By Michael Babad, The Globe and Mail December 11, 2013 - Canada is home to the world’s most overvalued housing market, Deutsche Bank says in a new study that suggests overvaluation to the tune of 60 per cent. Other groups have put Canada near the top of the list, but the German bank puts it at the top, ahead of Belgium, New Zealand, Norway, Australia, France, Britain, Sweden, Finland and Spain, which make up the rest of the top 10.
Deutsche Bank economists Peter Hooper, Torsten Slok and Matthew Luzzetti came to that conclusion via an average of two measures, ratios of home prices to rent and home prices to income, compared to their historical averages.
On the first, prices to rent are 88 per cent above the historical average in Canada, and on the second, 32 per cent, Deutsche Bank says in the study published yesterday.

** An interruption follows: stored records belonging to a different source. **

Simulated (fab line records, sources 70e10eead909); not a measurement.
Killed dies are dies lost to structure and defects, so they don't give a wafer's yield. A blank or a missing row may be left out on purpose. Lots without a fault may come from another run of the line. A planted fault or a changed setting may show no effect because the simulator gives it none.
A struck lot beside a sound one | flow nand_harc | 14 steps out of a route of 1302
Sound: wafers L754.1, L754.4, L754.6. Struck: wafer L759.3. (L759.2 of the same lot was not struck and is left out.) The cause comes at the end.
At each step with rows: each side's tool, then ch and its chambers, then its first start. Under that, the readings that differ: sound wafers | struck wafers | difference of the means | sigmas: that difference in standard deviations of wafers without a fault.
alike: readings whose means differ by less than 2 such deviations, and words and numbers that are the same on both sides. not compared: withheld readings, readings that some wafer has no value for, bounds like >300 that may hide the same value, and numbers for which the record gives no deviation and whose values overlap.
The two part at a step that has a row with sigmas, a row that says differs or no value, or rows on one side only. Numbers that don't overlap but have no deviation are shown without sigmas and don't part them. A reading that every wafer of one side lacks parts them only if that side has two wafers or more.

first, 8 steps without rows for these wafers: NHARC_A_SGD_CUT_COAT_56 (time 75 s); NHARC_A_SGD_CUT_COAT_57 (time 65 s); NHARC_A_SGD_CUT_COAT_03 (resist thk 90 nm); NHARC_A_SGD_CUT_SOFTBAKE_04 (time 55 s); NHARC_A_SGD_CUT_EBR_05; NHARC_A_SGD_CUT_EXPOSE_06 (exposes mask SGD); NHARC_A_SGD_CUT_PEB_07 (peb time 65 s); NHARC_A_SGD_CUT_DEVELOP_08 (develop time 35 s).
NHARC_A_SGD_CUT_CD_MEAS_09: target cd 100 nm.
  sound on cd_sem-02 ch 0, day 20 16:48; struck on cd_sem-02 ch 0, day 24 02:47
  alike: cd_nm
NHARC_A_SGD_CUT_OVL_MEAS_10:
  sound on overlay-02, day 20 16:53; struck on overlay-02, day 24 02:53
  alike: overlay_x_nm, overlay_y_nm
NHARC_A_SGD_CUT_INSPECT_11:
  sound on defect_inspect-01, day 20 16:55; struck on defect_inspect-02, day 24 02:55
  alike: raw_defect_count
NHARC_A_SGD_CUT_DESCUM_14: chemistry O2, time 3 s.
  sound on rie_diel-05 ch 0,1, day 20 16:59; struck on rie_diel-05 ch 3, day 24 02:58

Properties in Belgium are deemed to be 56 per cent overvalued, those in New Zealand 51 per cent, those in Norway 49 per cent, and those in Australia 40 per cent.
The study also looks at price bubbles in most OECD nations before the financial meltdown, but cites the fact that Canada, Norway and Australia “have not experienced a burst … yet.”
Among its more notable findings is that, based on the median house price to median household income, Vancouver is more expensive than New York. Toronto, in turn, is just behind the Big Apple.
The report looks at the high level of condo development in Canada, which has been such a concern among policy makers, and notes that “it is not only the housing market that is worrying in Canada.”
By that it means everything from mortgages and credit card balances to personal lines of credit, compared to disposable income, which we know to be at record levels that have prompted repeated warnings from the Bank of Canada and Finance Minister Jim Flaherty.
While many observers outside Canada have warned about a bubble, most Canadian economists say the market won't crash. The Bank of Canada, too, said recently it sees no housing bubble.